Maximum wind gust associated with heavy showers or thunderstorms. This method was developed by Ruud A.A.M. Ivens of the Royal Netherlands Meteorological Institute (KNMI) and was originally detailed in the paper Proc. Symp. Mesoscale Analysis & Forecasting, Vancouver, Canada 17-19 August 1987, ESA SP-282 (August 1987).

It has been proven to be accurate and reliable for use in operational forecasting, particularly in the European area when other techniques originating from the USA produced excessively high velocities.

The technique is a statistical method developed using multiple regression. The following parameters are considered:

• The difference between maximum daytime temperature (T_x) and θ_w at 850 hPa: If the showers developed over the sea, sea surface temperature is used instead of T_x.
• \(T_x-\theta_w500\) and \(\theta_w850-\theta_w500\)
• The square roots of the above parameters.
• Wind velocity U at 850 and 250 hPa.

There was a marked difference in the maximum gust in relation to upper air data in the case of \(T_x-\theta_w850<9 ^\circ C\) or \(T_x-\theta_w850\geq 9 ^\circ C\). As a result of this multiple regression equations were derived separately.

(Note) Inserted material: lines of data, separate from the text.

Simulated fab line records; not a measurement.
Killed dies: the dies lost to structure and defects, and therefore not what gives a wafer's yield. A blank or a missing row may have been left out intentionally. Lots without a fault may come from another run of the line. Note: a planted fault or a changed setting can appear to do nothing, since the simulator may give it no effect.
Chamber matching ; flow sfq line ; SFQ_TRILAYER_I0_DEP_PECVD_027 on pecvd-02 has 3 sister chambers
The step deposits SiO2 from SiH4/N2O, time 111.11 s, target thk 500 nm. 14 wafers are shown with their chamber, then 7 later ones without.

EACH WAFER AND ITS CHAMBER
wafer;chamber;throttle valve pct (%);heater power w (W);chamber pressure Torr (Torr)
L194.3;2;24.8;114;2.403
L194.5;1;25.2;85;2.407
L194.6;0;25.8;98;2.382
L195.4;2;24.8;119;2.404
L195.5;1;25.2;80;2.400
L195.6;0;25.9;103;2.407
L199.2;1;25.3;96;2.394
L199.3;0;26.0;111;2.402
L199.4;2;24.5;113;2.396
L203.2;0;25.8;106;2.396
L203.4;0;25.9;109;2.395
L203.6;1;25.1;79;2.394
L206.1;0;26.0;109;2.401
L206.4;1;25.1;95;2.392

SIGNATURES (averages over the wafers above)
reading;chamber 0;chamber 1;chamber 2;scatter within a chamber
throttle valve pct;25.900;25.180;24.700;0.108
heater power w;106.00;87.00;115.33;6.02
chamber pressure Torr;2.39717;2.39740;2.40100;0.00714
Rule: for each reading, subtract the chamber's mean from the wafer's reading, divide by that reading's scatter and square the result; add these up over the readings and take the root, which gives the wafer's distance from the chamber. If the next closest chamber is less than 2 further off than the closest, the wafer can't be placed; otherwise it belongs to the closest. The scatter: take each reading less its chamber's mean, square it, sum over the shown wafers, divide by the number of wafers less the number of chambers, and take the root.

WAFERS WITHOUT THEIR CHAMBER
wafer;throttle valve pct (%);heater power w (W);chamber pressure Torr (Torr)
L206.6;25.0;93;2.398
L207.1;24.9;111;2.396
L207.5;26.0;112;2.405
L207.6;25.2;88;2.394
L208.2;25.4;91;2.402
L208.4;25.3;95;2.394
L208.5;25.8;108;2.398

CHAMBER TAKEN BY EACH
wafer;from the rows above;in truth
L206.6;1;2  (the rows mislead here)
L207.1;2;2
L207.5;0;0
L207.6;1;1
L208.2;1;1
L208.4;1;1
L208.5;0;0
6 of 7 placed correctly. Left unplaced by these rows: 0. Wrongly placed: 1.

$$if \quad T_x-\theta_w850<9 ^\circ C:\quad$$

$$FF_{max}=14.9+0.976*U850+1.27(\theta_w850- \theta_w500)$$

$$if \quad T_x-\theta_w850\geq 9 ^\circ C:\quad$$

$$FF_{max}=15.9+0.174*U850\sqrt{T_x- \theta_w500} +0.057*U250\sqrt{T_x-\theta _w500}+0.92*(\theta _w850-\theta _w500)$$

where FF_max is the maximum gust in knots, T_x the maximum daytime temperature (deg C), U850 and U250 the wind at 850 and 250 hPa (kts) respectively and θ_w850, θ_w500 the wet bulb potential temperature at 850 and 500 hPa (deg C) respectively.

Note that should any of the expressions within the square root operators evaluate to less than zero (highly unlikely in real atmospheric conditions), then the expression will be set to zero internally to avoid arithmetical errors.